Border Patrol, ICE officials offer forum

LYONS — An open forum coordinated by members of Wayne Action for Racial Equality and Wayne County Sheriff Barry Virts brought area residents together with officials of Border Patrol and Immigration and Customs Enforcement last month as part of Border Patrol efforts to do more community outreach.

U.S. Border Patrol Deputy Chief Daniel Hiebert answered questions written on postcards by many of the nearly 100 people who attended the forum, which took place at the Wayne County Board of Supervisors chamber. He also outlined the Border Patrol’s new strategic plan, which Hiebert said focuses on integration and rapid response.

As the federal enforcement arm of the Department of Homeland Security, the Border Patrol operation has more than doubled in size following the terrorist attacks of Sept. 11, 2001, from about 10,000 agents at that time to more than 21,000 today, Hiebert explained. When he began on the job 26 years ago, there were 2,700 agents nationally, he added.

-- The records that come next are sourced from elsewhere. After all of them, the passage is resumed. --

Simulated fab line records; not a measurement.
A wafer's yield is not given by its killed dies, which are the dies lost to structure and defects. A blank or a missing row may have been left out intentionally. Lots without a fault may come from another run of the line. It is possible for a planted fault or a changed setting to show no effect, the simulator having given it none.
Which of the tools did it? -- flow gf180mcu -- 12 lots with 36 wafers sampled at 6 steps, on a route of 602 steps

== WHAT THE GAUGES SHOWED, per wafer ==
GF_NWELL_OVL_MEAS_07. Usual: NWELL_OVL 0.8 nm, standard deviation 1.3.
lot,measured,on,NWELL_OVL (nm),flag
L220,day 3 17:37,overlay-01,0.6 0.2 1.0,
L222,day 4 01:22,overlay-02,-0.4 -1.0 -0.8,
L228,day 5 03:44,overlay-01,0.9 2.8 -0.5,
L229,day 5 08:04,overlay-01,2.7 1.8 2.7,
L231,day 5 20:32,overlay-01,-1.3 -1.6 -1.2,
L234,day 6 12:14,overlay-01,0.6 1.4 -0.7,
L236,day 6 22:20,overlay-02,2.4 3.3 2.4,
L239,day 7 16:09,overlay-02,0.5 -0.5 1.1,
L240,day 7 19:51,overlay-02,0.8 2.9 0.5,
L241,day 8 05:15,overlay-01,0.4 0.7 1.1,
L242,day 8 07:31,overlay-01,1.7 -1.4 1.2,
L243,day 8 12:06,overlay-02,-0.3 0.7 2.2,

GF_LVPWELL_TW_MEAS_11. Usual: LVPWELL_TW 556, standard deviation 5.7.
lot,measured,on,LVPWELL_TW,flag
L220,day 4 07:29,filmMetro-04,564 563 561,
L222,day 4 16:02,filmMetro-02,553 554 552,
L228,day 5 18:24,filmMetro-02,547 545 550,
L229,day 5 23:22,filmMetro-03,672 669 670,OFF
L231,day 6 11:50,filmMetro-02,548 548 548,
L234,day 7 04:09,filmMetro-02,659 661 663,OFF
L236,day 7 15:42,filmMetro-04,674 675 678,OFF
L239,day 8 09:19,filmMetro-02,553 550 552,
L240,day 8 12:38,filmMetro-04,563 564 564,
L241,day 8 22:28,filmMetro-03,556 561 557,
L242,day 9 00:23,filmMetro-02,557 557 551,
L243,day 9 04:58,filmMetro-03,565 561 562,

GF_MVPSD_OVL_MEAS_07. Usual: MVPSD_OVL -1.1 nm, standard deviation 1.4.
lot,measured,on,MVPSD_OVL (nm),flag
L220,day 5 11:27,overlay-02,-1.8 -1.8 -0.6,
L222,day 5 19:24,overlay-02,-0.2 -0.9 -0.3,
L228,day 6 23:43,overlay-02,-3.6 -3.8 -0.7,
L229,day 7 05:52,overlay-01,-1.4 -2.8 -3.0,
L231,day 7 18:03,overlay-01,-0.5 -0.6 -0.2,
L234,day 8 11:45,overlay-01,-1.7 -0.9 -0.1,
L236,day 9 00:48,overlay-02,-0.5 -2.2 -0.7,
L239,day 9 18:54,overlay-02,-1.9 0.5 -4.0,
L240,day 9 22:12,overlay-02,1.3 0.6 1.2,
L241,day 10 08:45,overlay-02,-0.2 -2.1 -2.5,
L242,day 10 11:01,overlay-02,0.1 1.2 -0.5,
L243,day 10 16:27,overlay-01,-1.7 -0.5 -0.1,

The number of agents covering the northern U.S. border increased from 350 to more than 2,200 in the past decade, and the Buffalo sector, which includes Rochester, has grown from 39 agents to 313. The Buffalo sector’s current annual budget is $2.14 million, said Hiebert, who heads up the sector’s headquarters on Grand Island.

A strategic plan was necessary to provide accountability for all the additional manpower, funding and equipment Border Patrol has received in the past decade, especially given the country’s new economic realities, he added.

"We have all this stuff, now what do we do with it?" Hiebert asked rhetorically. "We’re reactive instead of proactive when it comes to doing things."

The strategic plan calls for better utilizing data to make decisions on how to best use Border Patrol’s resources, he said. And an integration component of the strategic plan includes assisting local law enforcement departments — by sharing information and assets — as well as reaching out to communities, especially along the northern U.S. border, to improve communication and relationships.

Hiebert likened the job of Border Patrol to being cops on the street while ICE agents act as detectives on cases.

"One of the things that Border Patrol has not traditionally been good at is engaging community where we live in and work … and have communities help us and we help communities," he said.

Border Patrol also provides funding and equipment to local law-enforcement departments and the New York State Police when seeks their help on cases through Operation Stonegarden, which is a federal grant program administered by the Federal Emergency Management Program to assist with Homeland Security anti-terrorist efforts, Hiebert said.

He noted, however, that Border Patrol does not ask state and local police "to do active immigration enforcement."

Jim Wood, a professor at St. John Fisher College in Pittsford who also is a member of Wayne Action for Racial Equality, said that he appreciated the willingness of Border Patrol and ICE officials, who also were on hand to answer questions, to share so much information about what they do. But he said that he was alarmed by Hiebert’s comments that there are no job requirements for agents beyond high school diplomas and that their training doesn’t cover interpersonal interactions. Such training would assist agents in their daily dealings with people they stop, which are usually one-on-one interactions, he said.

Wood said he was heartened, though, that due to public pressure, agents in the Buffalo sector are required to report their stops — something Hiebert acknowledged is not required in other areas.

"That’s a point of pride to the activism in this area," Wood added.

He said that another important point made by Hiebert made was that agents have little prosecutorial discretion because their job is to enforce the laws of this country.

"That’s the other concept that keeps striking me," Wood said. "That’s the important battle … there needs to be alteration in the law."